If the decision in a recent case against JPMorgan Chase stands, banks may be more inclined to be lickety-split when the IRS comes knocking with claims against a depositor’s money.  I had a tough time deciding who to root for in this case, so maybe you can tell me what you think.

We start with James Waterman who reported $21,584 of adjusted gross income on his 2008 return while claiming a refund of $78,169, which he received in August of 2009.  Shortly thereafter, the IRS determined that Mr. Waterman actually owed $92,770. Collection officer Ted Hanson was assigned to the case.  The Office of Chief Counsel gave Mr. Hanson authority to issue a jeopardy levy.  There is potential for quite a bit of process when the IRS proposes to just take your stuff in order to satisfy a tax liability.  A jeopardy levy, which is called for when there are indications that the taxpayer might be moving assets out of harm’s way, is quickly effective without the issuance of a notice informing the taxpayer of the right to a collection due process hearing, which can slow matters to a snail’s pace.

At around 9:30 AM on September 9, 2009, Mr. Hanson visited Mr. Waterman to demand payment of the amount owed.  Mr. Waterman did not pay so Mr. Hanson served him with a series of documents, including a notice that IRS intended to levy his bank account.

Race To The Bank?

Mr. Hanson then drove to the local Chase branch where Mr. Waterman had two accounts totaling $47,375.47.  The jeopardy levy was served on one of Chase’s employees.  Two hours later Mr. Waterman withdrew $40,000 from one of the accounts.

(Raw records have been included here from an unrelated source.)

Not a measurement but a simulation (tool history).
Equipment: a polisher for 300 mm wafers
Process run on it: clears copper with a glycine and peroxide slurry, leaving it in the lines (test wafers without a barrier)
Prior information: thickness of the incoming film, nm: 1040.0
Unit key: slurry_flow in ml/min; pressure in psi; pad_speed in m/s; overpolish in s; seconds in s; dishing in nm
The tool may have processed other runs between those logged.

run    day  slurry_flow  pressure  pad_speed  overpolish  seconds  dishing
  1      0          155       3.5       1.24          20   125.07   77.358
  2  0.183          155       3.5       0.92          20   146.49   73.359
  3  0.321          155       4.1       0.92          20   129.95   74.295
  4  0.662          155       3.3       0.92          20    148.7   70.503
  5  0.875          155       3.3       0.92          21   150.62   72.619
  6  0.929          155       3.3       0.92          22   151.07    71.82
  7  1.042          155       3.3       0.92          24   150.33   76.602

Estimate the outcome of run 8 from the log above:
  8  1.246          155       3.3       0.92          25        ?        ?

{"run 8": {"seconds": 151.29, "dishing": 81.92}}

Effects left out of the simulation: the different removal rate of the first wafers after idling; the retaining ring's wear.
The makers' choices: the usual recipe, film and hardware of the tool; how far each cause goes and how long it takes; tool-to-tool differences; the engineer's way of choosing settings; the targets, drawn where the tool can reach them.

Chase was not in as much of a hurry as the other two players in the drama.  Chase froze Mr. Waterman’s account two days later on September 11 and remitted the balance of $7,659.48, which included $0.32 of interest that had posted in the interim, to the IRS on October 1.

 Who’s Responsible?

The thing about an IRS levy is that if you are holding somebody’s property and you fail to turn it over to the IRS, the IRS can get it from you.  So the IRS is looking for Chase to make up the 40 grand that left the account two hours after it had notice of the levy. Chase thinks that the IRS is being a little unreasonable and that IRS bears some of the blame.

It turns out that because this was a jeopardy levy, the collection officer was not required to explicitly give notice to Mr. Waterman that he intended to levy his bank accounts.  Mr. Hanson, the collection officer, did so anyway, perhaps prompting Waterman to withdraw the money before Chase had time to freeze the account.

The District Court indicated that Mr. Hanson telling Mr. Waterman about the levy was improper.  It went on to note that there are only two defenses to the levy.  One is that the entity being levied does not actually have anything that belongs to the taxpayer and the other is that there is a prior claim against the property.

Chase contended that it was entitled to a reasonable amount of time to react to the levy and that the IRS tipping Waterman off is what led to the loss. Chase’s argument did not go far with the judge.

The fact of the matter, though, is that the IRS was required to tip Waterman off no matter what. Even when jeopardy assessments are made, the IRS must provide notice of demand for immediate payment before any levy may be imposed. 26 U.S.C. § 6331(a). While this notice does not necessarily inform the taxpayer that bank accounts will soon be levied, it certainly lets them know that something is afoot.

Moreover, Section 6332 does not contain any reasonableness element that would delay the vesting of the United States’ interest in property under a bank’s control. The only requirement is that a bank “surrender any property … subject to levy” or risk being held liable for the disappearance of that property. 26 U.S.C. § 6332(d)(1). While it is true that the bank need not immediately “surrender” the property, it must upon being given notice preserve that property or run the risk of paying the depositor’s tax bill. That is the state of affairs here. Waterman’s money was “property … subject to levy,” the IRS agent served the bank with the levy giving it notice of the government’s claimed interest in the property, and Chase allowed it to slip away. Section 6332 is therefore applicable.

 A Reminder Of The Bad Old Days

Back before Congress put significant restraints on IRS collection activities in the mid-nineties, I remember a period when they tried automating the collection process.  It could be extremely painful as money was grabbed from people who did not really owe it.  As I read collection due process cases, it strikes me that we may have gone a bit too far in the other direction as taxpayers seem to be able to stretch the process interminably.  I don’t see a lot of jeopardy assessments, but it appears that banks are going to be under pressure now to act on them very quickly.  You have to wonder how this case would have turned out if Mr. Hanson had beaten Mr. Waterman to the bank by two minutes instead of two hours.  Clearly, though Chase had to respond much more quickly than two days.